You analysis makes sense if we are talking about a commodity business where switching suppliers is as easy as going to Safeway instead of Lucky for your groceries. But we are talking about the carrier networking market, and there are some very significant differences.

For a service provider, switching equipment vendors is a very difficult undertaking. Your engineers have to be retrained, new processes defined and refined, not to mention new bugs to be found in the new vendor's equipment. You're throwing out the door many years of experience acquired from working with the old vendor's products. When AT&T dumped Stratacom ATM for Ascend, it was a very tumultuous decision for them. I can tell you that first hand. But they decided to do it because their ATM network was still in its infancy (only 8 ATM-equipped POP's), and they knew it would be impossible to switch once their ATM network grew bigger. Dissatisfied with Stratacom, it was now or never. So they bit the bullet and made the switch.

The AT&T switch to Ascend is the only example I'm aware of where a carrier switched ATM equipment providers. In networking, these kinds of vendor switches will be very rare, if they ever happen again at all.
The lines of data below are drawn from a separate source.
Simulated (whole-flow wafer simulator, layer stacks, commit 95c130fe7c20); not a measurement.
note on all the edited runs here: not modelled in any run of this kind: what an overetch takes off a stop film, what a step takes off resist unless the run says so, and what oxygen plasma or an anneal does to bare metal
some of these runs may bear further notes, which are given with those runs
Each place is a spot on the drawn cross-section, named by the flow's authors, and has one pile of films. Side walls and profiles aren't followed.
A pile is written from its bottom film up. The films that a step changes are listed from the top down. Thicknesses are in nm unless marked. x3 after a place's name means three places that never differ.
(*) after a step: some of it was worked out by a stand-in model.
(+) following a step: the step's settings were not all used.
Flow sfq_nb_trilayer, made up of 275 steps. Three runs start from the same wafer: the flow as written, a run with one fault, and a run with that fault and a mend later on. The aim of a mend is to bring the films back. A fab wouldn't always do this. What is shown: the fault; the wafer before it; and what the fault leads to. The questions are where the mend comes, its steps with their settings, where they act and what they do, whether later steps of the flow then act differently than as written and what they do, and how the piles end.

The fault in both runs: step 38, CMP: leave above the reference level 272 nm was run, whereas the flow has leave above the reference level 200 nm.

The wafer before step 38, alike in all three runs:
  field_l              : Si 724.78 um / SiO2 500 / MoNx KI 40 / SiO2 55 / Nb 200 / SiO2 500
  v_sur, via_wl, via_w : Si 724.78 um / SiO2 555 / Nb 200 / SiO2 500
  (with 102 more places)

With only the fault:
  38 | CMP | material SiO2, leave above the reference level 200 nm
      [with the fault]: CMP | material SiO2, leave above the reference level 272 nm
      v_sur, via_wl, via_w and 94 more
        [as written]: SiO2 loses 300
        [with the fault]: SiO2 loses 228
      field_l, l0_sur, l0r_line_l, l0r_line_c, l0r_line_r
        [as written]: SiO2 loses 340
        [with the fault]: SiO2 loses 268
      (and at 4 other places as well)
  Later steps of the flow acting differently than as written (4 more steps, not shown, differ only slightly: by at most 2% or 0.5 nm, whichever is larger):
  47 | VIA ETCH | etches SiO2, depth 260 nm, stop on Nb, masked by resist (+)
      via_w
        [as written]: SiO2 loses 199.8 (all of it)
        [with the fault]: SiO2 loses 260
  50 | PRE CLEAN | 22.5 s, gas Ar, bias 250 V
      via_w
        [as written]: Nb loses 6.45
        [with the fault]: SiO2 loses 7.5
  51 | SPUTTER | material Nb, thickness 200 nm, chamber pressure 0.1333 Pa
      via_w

So when Lucent makes a decision about which data switching vendor to buy, they are not only making a decision about technology--they're making a decision about which customers they want to have. For Ascend as we all know, the customer list is quite impressive and includes the most important carrier customers--AT&T, Williams, QWEST, NTT, UUNet(FR & RAS), GTE, etc.... For Newbridge, there are a much higher proportion of enterprise customers and much fewer carrier customers. Furthermore, Newbridge has not won a major new carrier contract for quite some time, I believe--most of their carrier customers were acquired years ago when the ATM market was in its infancy. The 90% of Newbridge's ATM revenues are from products that are more than three years old (i.e., the 36170). Their VIVID product is a disaster.

Many attribute Newbridge's poor performance of late to bad marketing. But Ascend's marketing is not much better, and look at all the new contracts they are raking in.

Once again, AT&T is the only example of a large service provider switching ATM equipment suppliers. Having seen how difficult it is to get a service providers to switch equipment, then how can Lucent expect to win new new contracts away from Ascend and Stratacom with an inferior Newbridge product? The same question can be applied to remote access switches, where Lucent's Livingston division has utterly failed to convince any carriers to switch to its product. Same for Frame Relay.

IMO, Lucent will make a strong bid (at least one for one stock exchange) to buy Ascend before the end of the month. The question is, will Mory accept Lucent's offer?